Some known names are Mr B R Sharma, Mr Lal Chand Sharma and Mr Mangal Dass, all from Nairobi; Narain Singh was hanged at the site of the Mombasa Municipal Market – his beard had been ‘snatched’ and was bleeding. A ‘brother Bishen Watchendu’ was sent away to India where he remained for two years. B R Sharma, Lal Chand Sharma, Mangal Dass and ‘Singer’ were all imprisoned in Fort Jesus, Mombasa and were sentenced to death. Chief Justice Hamilton, however, intervened at the request of Mrs Damyanti Sharma, Lal Chand’s mother, so his sentence was commuted to a prison term – the other three were hanged in Mombasa.

In his memoirs  (Innocent-Prisoners of Tsavo, 2019) Lal Chand Sharma describes his imprisonment in Mombasa’s Fort Jesus, then the town’s jail, where he learnt to read and write. At the onset of World War I, the British became extremely wary of any pro-German tendencies. Supporters of the Ghadar Party used to clandestinely distribute party literature that originated from their headquarters in the USA. It was defiantly anti-British and anti-imperialist and hence, considered ‘subversive’ by the colonial government.

The Ghadarites’ leader in British East Africa was Sita Ram Acharia who was employed as a telegrapher on the Uganda Railway and served in the military branch of the East Africa Pay Corps at the beginning of World War I. He was deported to India late in 1915. One person in the group was a Punjabi named Lal Chand Jawahir Ram who worked as a fuel contractor in Voi. He was convicted of conspiring to dynamite the Uganda Railway, and was sentenced to death. The sentence was subsequently commuted to ten years’ imprisonment with rigorous labour; he was, however, released about March 1919, and sent back to India. He returned to Nairobi in August, 1921, settled here and worked for a firm of lawyers by the name of Stevens & Kindall. He was described as ‘politically minded’ by the authorities in Nairobi.
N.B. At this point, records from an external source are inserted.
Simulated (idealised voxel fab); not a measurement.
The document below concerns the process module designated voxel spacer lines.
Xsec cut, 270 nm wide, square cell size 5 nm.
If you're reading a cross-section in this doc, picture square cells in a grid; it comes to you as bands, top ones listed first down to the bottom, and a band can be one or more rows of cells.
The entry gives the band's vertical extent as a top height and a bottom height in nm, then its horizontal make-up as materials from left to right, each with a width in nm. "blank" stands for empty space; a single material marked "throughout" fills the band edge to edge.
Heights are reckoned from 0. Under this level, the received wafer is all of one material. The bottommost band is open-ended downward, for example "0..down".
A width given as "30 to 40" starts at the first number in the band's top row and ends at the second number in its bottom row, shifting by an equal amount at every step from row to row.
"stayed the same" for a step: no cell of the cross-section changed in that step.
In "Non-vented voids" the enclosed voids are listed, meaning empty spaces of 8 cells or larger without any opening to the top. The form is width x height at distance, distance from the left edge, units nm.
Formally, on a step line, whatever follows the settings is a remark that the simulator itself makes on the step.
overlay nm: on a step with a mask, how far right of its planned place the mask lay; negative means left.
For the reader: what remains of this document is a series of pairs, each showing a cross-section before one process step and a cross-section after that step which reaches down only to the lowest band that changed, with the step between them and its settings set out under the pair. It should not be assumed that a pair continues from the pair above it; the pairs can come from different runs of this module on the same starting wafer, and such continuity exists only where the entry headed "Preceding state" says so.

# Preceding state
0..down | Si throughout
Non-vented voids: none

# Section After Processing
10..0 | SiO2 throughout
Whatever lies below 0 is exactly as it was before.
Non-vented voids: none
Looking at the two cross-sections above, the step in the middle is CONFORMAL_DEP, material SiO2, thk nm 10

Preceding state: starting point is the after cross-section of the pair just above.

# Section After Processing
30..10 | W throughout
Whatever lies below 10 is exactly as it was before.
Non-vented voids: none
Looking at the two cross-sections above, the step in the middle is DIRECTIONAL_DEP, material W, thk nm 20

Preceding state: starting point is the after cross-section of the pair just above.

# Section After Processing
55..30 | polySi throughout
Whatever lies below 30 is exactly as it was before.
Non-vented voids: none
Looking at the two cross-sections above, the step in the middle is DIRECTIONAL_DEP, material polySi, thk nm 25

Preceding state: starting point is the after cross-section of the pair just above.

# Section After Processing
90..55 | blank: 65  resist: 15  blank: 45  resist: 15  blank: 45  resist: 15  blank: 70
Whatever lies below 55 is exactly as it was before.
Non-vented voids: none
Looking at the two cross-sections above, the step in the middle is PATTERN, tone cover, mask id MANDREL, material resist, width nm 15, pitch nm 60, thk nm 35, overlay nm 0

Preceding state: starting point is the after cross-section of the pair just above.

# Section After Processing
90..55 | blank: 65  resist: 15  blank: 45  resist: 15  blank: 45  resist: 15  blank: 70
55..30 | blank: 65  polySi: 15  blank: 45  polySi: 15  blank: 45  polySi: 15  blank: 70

Another of the group was Tirath Ram Bali, also a Punjabi. Employed by the Uganda Railway, he was twice dismissed for seditious utterances. He regularly received the Ghadar from the USA and was a distributing agent for the newsletter. In July, 1914, he was involved in a strike by railway and public works department workers protesting against the introduction of the poll tax and the poor working conditions. He was deported to India in February 1915, and interned there. Two other leaders of the strike, L W Ritch and Mehrchand Puri were also deported. Ritch was an Englishman who sympathized with the colonized and joined them in their protests. Tirath Ram’s brother, Ganesh Das, worked as a fuel contractor in Voi and was executed for treason in November 1915. Tirath Ram himself returned to Kenya in 1926 but was charged as being a prohibited emigrant, imprisoned for two months and then sent back to India. He sailed from Mombasa on the ss Karapara on 29 December 1926. In 1932, he was imprisoned in India for his political activities.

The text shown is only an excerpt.